On Personal Loyalty
There are times in the life of a man he realizes that he is about to be tested. Many are the testings of a man, and occasionally, the testing of a man is in relation to his loyalties. I have experienced some form of this before, and I expect many of the readers of this humble publication have also.
A friend loves at all times, and a brother is born for adversity1
and
Do not forsake your friend and your fathers friend2
What does a man do when his friends are the potential cause of reputational or financial harm to himself? What happens when a mans friend comes under public attack for righteousness sake? In the Church, it is a racing certainty that the slanders of alleged brothers hurt far worse than the attacks of crazy leftists. These blue-on-blue attacks happen not infrequently. Betrayal hurts.
Worse than betrayal by those further out, is abandonment by ones close friends. Too commonly, ones close friends and allies forsake a man. I have seen men flee each other like rats fleeing a sinking ship, merely to avoid reputational harm that is feared. Proximity to a besieged friend is proximity to danger. Proximity to danger is often a matter of perception, rather than a matter of reality.

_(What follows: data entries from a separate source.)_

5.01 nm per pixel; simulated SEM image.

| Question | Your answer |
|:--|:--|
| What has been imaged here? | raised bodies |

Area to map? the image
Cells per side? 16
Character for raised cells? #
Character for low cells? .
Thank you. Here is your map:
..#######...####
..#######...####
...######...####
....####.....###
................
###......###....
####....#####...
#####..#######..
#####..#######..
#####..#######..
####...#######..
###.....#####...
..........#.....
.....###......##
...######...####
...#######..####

In the age of lawfare and doxxing, our perception of potential harms far outstrips the actual force that these threats are capable of. It is true that the force of a threat is inversely proportionate to its actuality. It is no good to take council of your fears; they are liars.
Even if the fears are realized, of what should I fear? I have been wise in the selection of my associates. I fear no dishonor for their sakes. I trust that they will not involve me in scandal where the material cause is their evil. My principle concern ought to be that I should be a good friend, and involve them in no infamy due to my own bad actions.
Let me state the obvious. Do not keep company with fools. Do not become close friends with those of whom good men would be ashamed. If you have been such a fellow, then well might you fear the infamy that is the natural due of those who keep company with such men. Young men need to hear this often. We live in the age of the internet persona. Avoid the company of anons, fools, rakes, and worthless men.
Elsewhere I have written on the nobility of true friendship. One of the most noble expressions of friendship is to stick by a costly friend. A good man will stand with a friend under siege. This type of courage, to stand in the line of fire on account of a friend is a rare bird indeed. Men will fight on the ground of their own choosing. Having the ground picked for you is a much harder pill to swallow. Drawing fire to your own self, in a fight that a coward would easily avoid, is a nobler thing altogether.
We live in an age gone mad. Moral orthodoxy is all an inversion of true moral orthodoxy. In our situation, social shame is the main lever that the madmen use to enforce their orthodoxy. Good men are the special targets of shame campaigns. Good men respond to shame, because shame is a good thing, in the service of truth. Good men are therefore vulnerable to shame that is twisted by the devils. It is precisely this shame, and the fear of it, that is a most effective weapon in the hands of the devils.
And though a man might prevail against one who is alone, two will withstand him-a threefold cord is not quickly broken.3
The tactic of doxxing is a shame tactic. The point is to isolate a man from his friends and to force him into terror. A frightened animal makes mistakes that a rational man easily avoids. Watch a rabbit cased by dogs. If it plays into its strengths, it will escape and live. If it panics, it is dead. The strength of men is in their combinations, not in their isolations. The devils know this, and this is why they use shame-tactics. Why not? It is an effective tool.
How then do we effectively mitigate shame-tactics? First off, do nothing alone. If you are the leader, draw good men into your orbit. If you are naturally reticent, be drawn into the orbit of better men. In these various combinations, you must shame-proof yourselves.
Be good men. Do nothing, publicly nor privately that you should be ashamed of. Do not be underhanded in your speech or dealings. High levels of integrity are required of good men. Do this.
Seek to defend the honor of your friends. It is bad form to defend ones’ own honor too vigorously. It is the height of honor to defend the reputation of a good man. The impulse to defend a good man is a marker of high nobility. Do this.
Avoid the company of bad men. Do not knit your money nor your heart to men that a good man would be ashamed to defend. Bad company corrupts good morals. Do not do this.
Be hard-headed and soft-hearted. Treat everyone with candor. Do not lie for a friend. If he is a good man, he will not hold you in high estimation for that. If he is a bad man, see my previous point. Do this.
Do not let go of the main point, which is the elevation of the Glory of God in all things. The main point must always be the main point. To quote Michael Sweet, “We are soldiers under Gods’ command.” Do not take council of your fears. A good soldier listens to his own officers, not the propaganda of the foe. Be a good friend.